City of Memphis, I feel your budget pain

“Because I Said So” column for The Commercial Appeal

July 17, 2014

Genevieve's invoice

Genevieve’s invoice

City of Memphis, I feel your budget pain

Kids really do say the darndest things, don’t they?

In the 1950s and ‘60s, entertainer Art Linkletter built an empire off the silly things issued forth from the mouths of babes.

I’ve been saying it in my own way right here in this column for six years. My oldest son, as a toddler, once referred to the plumber my wife had called to the house for a middle-of-the-day emergency as “different daddy.”

Such a delightful scamp.

Linkletter had other grand ideas beyond asking earnest questions of unassuming children. In 1960, he, along with business partner Clyde Vandenburg, proposed a redevelopment of the Mid-South Fairgrounds to include such amenities as a new arena and a 700-foot-long lagoon to stretch along East Parkway. Of that plan, the Mid-South Coliseum was the only feature to see the light of day.

Recently, the city floated a plan for a Tourism Development Zone in and around the Fairgrounds in an effort to pay for redevelopment of the property. The city is also grappling with ways to pay for the pensions and benefits of firefighters and policemen.

I don’t claim to have all — or any — of the answers to such issues. Nor do I have any plans as outlandish as a Memphis blues lagoon. I have my own issues at home with budgeting the cost of four children who continually redevelop the landscape of my days and bank account.

Among these kids is an 8-year-old daughter who doesn’t yet have a job or a pension. Occasionally, though, she’ll complete a chore around the house and, once finished, will then tell me how much I owe her. And with Genevieve, there are no negotiations.

She recently presented me with an invoice — an actual paper bill — for having rolled the garbage can to the curb for pickup. According to her cryptic handwriting, she’s owed fees in the amount of $10 for the weight of the can and $5 for the “stink.” Despite already being charged for the odor, she tacked on $20 because she had to hold her breath. There is a $100 balance that has been carried forward; from what, I have no idea.

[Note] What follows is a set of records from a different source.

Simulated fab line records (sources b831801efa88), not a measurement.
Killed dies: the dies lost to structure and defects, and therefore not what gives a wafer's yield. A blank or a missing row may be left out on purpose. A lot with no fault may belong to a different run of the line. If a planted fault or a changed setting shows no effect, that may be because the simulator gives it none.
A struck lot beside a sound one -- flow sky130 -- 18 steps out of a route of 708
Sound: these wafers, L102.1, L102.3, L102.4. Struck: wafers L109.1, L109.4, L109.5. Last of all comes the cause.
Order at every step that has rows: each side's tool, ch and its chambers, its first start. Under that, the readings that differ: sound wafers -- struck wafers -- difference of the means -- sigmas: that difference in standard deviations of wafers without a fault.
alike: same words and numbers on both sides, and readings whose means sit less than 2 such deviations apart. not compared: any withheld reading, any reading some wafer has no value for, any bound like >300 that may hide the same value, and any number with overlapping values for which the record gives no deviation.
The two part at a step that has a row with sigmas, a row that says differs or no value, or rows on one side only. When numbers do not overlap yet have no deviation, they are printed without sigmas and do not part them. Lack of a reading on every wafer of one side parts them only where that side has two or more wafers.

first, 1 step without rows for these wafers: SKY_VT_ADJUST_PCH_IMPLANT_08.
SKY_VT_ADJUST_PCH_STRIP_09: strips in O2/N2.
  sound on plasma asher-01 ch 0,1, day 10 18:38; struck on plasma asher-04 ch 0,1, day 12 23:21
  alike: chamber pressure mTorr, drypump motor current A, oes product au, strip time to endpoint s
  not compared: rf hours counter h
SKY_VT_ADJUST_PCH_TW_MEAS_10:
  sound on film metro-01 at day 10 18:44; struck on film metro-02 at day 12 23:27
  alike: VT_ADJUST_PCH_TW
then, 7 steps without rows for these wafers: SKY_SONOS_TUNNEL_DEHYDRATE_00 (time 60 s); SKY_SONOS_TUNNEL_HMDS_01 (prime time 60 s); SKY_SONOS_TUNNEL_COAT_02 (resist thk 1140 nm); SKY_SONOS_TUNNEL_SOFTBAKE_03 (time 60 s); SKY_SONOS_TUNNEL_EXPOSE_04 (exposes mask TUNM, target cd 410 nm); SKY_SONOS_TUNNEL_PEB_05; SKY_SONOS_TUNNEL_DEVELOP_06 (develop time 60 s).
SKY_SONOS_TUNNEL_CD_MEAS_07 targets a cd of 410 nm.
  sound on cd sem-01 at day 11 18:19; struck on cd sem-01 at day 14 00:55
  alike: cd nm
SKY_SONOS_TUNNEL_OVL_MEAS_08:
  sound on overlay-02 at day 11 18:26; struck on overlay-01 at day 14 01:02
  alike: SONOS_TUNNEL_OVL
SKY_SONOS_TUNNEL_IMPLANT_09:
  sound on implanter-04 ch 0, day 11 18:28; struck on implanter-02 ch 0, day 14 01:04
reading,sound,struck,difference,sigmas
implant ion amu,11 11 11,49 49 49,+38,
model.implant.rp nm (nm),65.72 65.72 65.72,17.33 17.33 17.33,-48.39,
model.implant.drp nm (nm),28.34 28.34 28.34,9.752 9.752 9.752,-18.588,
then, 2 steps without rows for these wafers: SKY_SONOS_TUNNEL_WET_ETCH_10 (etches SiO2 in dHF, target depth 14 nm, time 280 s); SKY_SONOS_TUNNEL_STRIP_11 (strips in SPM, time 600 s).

In all, I owe this child who lives in my house and eats my food $135, essentially for walking 20 yards down the driveway.

I think she may be on to something.

Fiscal matters matter, even to children. They won’t stay kids forever, and the things they say and do won’t be all that cute, or profitable, for too long. They need to be taught early about budgets and bank accounts and the dangers of overextending oneself. One day, Genevieve will need to manage her own pension and may even, heaven help us, administer that of an entire city’s worth of employees.

When that day comes, she’ll need to know how to spend wisely and when to save. These darned kids will have to understand when it’s imprudent to purchase a new television or car, and that it’s good business to honor all promises of payment. And they’ll want to know when to prioritize the cost of a plumber over a new lagoon.